10 votes

The ethics of fake guitar

1 comment

  1. smores
    Link
    Nebula link for any Nebula subscribers: https://nebula.tv/videos/adam-neely-the-ethics-of-fake-guitar I thought this video was fantastic. It uses the specific context of some ongoing controversy...

    Nebula link for any Nebula subscribers: https://nebula.tv/videos/adam-neely-the-ethics-of-fake-guitar

    I thought this video was fantastic. It uses the specific context of some ongoing controversy in the social media rock/guitar sphere about “faking” guitar performance videos as a launch point for opening a discussion about viewing genre through the lens of “core values”. I think about musical genre a lot — I studied music information retrieval and started my career at online music streaming services — but this is the first time I've heard someone express this specific framing of it, and I'm finding it very engaging.

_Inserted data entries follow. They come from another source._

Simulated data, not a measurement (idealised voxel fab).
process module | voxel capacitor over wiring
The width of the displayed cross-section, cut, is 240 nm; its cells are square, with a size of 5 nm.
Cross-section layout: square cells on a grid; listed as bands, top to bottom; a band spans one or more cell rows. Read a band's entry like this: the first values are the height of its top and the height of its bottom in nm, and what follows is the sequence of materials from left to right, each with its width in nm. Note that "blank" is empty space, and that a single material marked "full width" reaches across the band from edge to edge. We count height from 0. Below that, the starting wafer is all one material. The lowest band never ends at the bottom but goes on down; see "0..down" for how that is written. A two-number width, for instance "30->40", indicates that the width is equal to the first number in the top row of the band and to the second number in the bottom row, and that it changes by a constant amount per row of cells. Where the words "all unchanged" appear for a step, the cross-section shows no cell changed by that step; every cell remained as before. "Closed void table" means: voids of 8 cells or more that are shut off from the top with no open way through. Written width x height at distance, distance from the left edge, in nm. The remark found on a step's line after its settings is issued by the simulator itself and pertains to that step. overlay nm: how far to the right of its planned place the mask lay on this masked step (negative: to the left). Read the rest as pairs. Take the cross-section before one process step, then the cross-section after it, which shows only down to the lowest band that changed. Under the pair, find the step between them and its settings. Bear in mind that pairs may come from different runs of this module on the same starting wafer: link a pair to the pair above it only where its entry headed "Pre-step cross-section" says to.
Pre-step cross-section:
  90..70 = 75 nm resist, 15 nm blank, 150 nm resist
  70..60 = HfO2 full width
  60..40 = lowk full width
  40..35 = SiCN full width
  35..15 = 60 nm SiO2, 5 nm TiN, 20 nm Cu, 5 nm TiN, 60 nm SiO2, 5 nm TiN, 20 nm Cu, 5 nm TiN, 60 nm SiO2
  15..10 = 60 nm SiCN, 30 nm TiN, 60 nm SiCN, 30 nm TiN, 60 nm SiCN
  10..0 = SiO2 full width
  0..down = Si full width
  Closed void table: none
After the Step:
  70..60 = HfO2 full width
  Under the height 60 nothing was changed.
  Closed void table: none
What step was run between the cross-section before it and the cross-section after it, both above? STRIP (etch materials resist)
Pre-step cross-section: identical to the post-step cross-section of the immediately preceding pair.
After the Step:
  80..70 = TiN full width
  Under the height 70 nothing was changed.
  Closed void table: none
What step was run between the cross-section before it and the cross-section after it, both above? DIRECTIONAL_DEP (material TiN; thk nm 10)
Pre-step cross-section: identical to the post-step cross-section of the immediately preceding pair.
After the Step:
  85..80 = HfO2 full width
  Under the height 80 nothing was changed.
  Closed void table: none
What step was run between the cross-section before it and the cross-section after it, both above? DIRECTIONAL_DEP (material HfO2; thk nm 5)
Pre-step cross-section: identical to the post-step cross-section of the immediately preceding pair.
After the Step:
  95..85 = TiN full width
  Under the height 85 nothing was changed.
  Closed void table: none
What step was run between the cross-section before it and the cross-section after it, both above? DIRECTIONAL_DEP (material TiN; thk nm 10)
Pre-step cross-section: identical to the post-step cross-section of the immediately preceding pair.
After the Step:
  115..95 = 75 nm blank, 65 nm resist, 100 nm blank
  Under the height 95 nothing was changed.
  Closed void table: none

    I'm actually finding myself relating it to this video from Marcel Ardans: Spotify Has a Fake Bluegrass Problem. This is using the word “fake” in a very different way from Adam’s video — Marcel means “music that is labelled as bluegrass, but doesn’t actually belong in that genre”. He mostly uses aesthetic qualities to define bluegrass (i.e., instrumentation, harmony, etc.), but his discussion of those qualities, especially when they are not perfectly exemplified by a given song, I think provides some interesting insight into the “core values” of bluegrass.

    Anyway, I know this is a long video, but I hope some folks watch it and find it interesting! I haven’t really found any meaningful discussion of it online anywhere, and every time it gets posted, I find folks basically just reacting to the title, clearly having not watched the actual video.